Was 'hurt' that Narendra Modi could not visit: Maldives

Was 'hurt' that Narendra Modi could not visit: Maldives

Maldives today voiced its "hurt" at Prime Minister Narendra Modi not visiting it during his recent trip to the region even as it sought to allay India's concerns over the imprisonment of former President Mohammed Nasheed.

Reacting to the response of international community, including India, which expressed "deep concern" over Nasheed's conviction under anti-terror law and 13-year jail sentence, it said, "It is as per law and purely a domestic issue."

"We do understand India's concerns. It is natural to be concerned if something is happening in your neighbourhood, especially given Modi's neighbourhood first approach," Fathimath Inaya, Deputy Minister in Maldivian Foreign Ministry, told PTI here.

She also reiterated her President Yameen Abdul Gayoom's remarks that Maldives wanted to engage constructively with its international partners, based on mutual respect and dialogue, in consolidating and strengthening democratic values and institutions in the country, implying that it will not like any interference in the matter.

Asked about Modi choosing not to visit Maldives during his recent visit to the countries in the region, she said, "We had extensive discussions with Indian side for a possible visit by Prime Minister Modi but we were told that environment was not conducive for his visit."
"We are hurt that the Prime Minister could not visit this time."

Admitting that there was no intervention from any country, including India, the deputy minister said, "No country has intervened. Our government has maintained that it is a domestic judicial process, so we do not foresee any country coming into intervening in what is essentially a domestic issue in Maldives."

Yesterday, Maldivian Foreign Minister Dunya Maumoon, in Colombo, had said, "I have consistently said that India respects our sovereignty and our independence. While on the basis of the friendship, we can discuss concerns and have a dialogue. But I don't think India nor any other country would be giving us directions...on a particular matter."

Besides India, the US, the EU and several human rights groups have raised concerns over the judicial procedure in Maldives and sentencing of Nasheed.

The 47-year-old Nasheed was arrested on February 22 under terror charges for the controversial military detention of Criminal Court Chief Judge, Abdulla Mohamed in 2012.
Last week, the criminal court had found Nasheed guilty of the charges pressed against him and had handed down a 13-year jail term to him.

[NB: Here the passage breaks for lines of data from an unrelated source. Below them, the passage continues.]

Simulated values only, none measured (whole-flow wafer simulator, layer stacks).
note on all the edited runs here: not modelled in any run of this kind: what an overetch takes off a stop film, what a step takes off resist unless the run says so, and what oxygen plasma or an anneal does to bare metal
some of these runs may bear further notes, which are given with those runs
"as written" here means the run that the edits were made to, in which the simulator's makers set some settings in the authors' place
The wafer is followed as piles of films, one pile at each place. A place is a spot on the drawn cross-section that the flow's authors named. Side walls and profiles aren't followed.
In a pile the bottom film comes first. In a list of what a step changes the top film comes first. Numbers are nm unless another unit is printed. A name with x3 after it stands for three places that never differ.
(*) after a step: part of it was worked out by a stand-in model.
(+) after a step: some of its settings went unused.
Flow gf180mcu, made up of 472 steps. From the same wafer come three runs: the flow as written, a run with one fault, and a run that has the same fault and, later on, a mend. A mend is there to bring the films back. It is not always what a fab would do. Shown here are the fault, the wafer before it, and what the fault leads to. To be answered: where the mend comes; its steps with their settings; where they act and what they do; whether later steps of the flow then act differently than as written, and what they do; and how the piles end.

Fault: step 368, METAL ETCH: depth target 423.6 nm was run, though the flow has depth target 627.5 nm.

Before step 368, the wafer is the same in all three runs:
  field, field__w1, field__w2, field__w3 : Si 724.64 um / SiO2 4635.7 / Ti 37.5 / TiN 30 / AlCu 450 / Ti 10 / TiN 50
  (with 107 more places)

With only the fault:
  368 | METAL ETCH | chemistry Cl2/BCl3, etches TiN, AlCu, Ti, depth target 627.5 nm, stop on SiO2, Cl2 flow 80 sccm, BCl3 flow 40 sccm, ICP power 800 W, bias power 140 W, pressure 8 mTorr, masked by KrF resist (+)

The terrorism conviction effectively bars Nasheed from presidential elections in 2018.Admitting that India-Maldives ties have witnessed "many ups and downs" in last few years, Inaya accused Nasheed of causing "political embarrassment" to both countries and cited the example when the former Maldivian President had taken refuge at the Indian High Commission in Male to avoid being arrested in connection with the same case in February 2013.

She also pressed an "alarm" button on the misconceptions revolving around Nasheed's case among the international community, saying Maldives was trying to clarify the same.
"Nasheed has a constitutionally guaranteed right of appeal, should he choose to do so, in line with Maldivian laws, contrary to what his party and supporters are telling everyone," she said.

She also pointed out that the probe into the present case had started in 2012 and the Prosecutor General's case was based on the investigation report of the Human Rights Commission of Maldives into the kidnapping of the judge.